Determining Which Metrics to Use
When you configure service monitoring within the NetProfiler, Step 4 of the configuration wizard enables you to decide which metrics to monitor for each segment within the service. The metrics are organized according to three different categories. The following table summarizes all metrics.
Category | Metric Name | Enabled | Dips | Spikes |
Connectivity (Conn) | New connections | | | Yes |
Active connections | Yes | | |
Bandwidth | | Yes | |
User experience (UserExp) | Response time | Yes | | Yes |
Average connection duration | | | Yes |
Average application throughput per connection | | Yes | |
Efficiency (Effncy) | TCP retransmissions | Yes | | Yes |
Number of TCP resets | Yes | | Yes |
The following metrics are enabled by default:
• Active connection rate (detecting spikes)
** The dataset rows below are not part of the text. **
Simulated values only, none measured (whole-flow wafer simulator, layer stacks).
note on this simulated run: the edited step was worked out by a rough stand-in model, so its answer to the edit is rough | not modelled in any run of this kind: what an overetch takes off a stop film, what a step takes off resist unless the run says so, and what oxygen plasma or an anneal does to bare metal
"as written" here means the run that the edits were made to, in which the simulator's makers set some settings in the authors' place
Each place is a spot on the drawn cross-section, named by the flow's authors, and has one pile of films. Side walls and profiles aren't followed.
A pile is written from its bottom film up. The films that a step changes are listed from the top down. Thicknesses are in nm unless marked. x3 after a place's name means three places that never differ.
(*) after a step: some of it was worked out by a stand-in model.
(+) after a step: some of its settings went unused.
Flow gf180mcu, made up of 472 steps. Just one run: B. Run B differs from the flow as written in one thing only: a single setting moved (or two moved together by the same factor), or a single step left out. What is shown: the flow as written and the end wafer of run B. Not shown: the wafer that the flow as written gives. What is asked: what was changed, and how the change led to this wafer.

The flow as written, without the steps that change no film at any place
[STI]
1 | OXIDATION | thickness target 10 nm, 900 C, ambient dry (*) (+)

• Response time (detecting spikes)
• TCP resets (detecting spikes)
• TCP retransmissions (detecting spikes)
When you consider which metrics to use for an application, take into account what each segment is responsive for versus the service as a whole. Front-end segments might have very different characteristics than back-end segments.
For example, if you have a web-connected front end, you might detect numerous brief connections versus a back-end segment for the same service, which might have only continuous database interactions over only a handful of connections. For another service, you might have a front-end segment that uses Citrix, which might keep connections open throughout very long periods of time, while back-end connections to application servers might be shorter in duration but greater in number. For details about characteristics to consider per metric, see
Reducing the Number of Metrics.
The four default, enabled metrics satisfy a majority of TCP-based application segments, although for segments with a low number of connections, you might want to disable or change the settings on the active connections metric.
When you choose which metrics to include, use the following best practice guidelines:
• Applications with low connectivity rates - For back-end segments for which applications have connectivity between only a few servers, or front-end segments for which only a few clients are connected at a time, the active connection rate is very low, and the tolerance band might be very tight. You might detect alerts when there is a very minor change in connectivity (one new session connects longer than what is normal).
For these situations, you can disable this metric, or you can increase the tolerance band and add an appropriate noise floor to the metric. The noise floor can help control minor fluctuations.
Figure: Metric for a Low Connectivity Rate Segment shows a segment that has only a few connections active per second, with a raised tolerance to 5 for low and 6 for high, and an added noise floor of four connections per second.
Figure: Metric for a Low Connectivity Rate Segment
• Active connection rate metric consideration without weekly seasonality - If you are trying to keep the number of alerts low, Riverbed recommends that you not disable the active connections metric until after the weekly baseline is set. The baseline is three weeks and one day of data.
• UDP applications - For UDP applications, the TCP health and TCP performance measurement-based metrics do not work. You can disable TCP resets, TCP retransmissions, and response time. For UDP segments that have periodic bandwidth, you can enable the bandwidth metric.
• Back-end segments with continuous communications - For many back-end segments, you can enable the average application throughput per connection metric. This metric tracks the bandwidth that is consumed during the active parts of the session. You are alerted when the baselined value dips below the threshold. This dip can indicate that less data is transferred, which can indicate that the application efficiency has dropped, and this can have an impact on user experience.
• Single-transaction-oriented TCP sessions - For application segments that tend to set up a new TCP session for each transaction, you can enable the average connection duration metric. This metric tracks the duration of the connections and alerts you if it dips below that baseline. For this type of segment, tracking new connections in addition to active connections can also be beneficial.
• Revisit metrics and tuning after three weeks of data - Although three days and one hour of data are required for the analytic metrics to initialize, it takes three weeks and one day for the analytics to begin using a weekly baseline. This baseline becomes more predictable when you monitor weekly seasonality is monitored (for example, lower traffic volumes on the weekend). Tuning and final decisions on which metrics might not be best for the segment are made after this time period.
• Understanding the characteristics of your application - To better understand the characteristics of the segments on your application, you can run service-level-objective (SLO) reports after the segments have initialized. The SLO reports enable you to see the baselined periodicity of each metric. If the segment has not yet initialized, you can run reports to gain a better understanding of the segment characteristics. Running reports in this manner helps you to choose which metrics to use per segment and to fine-tune after initialization.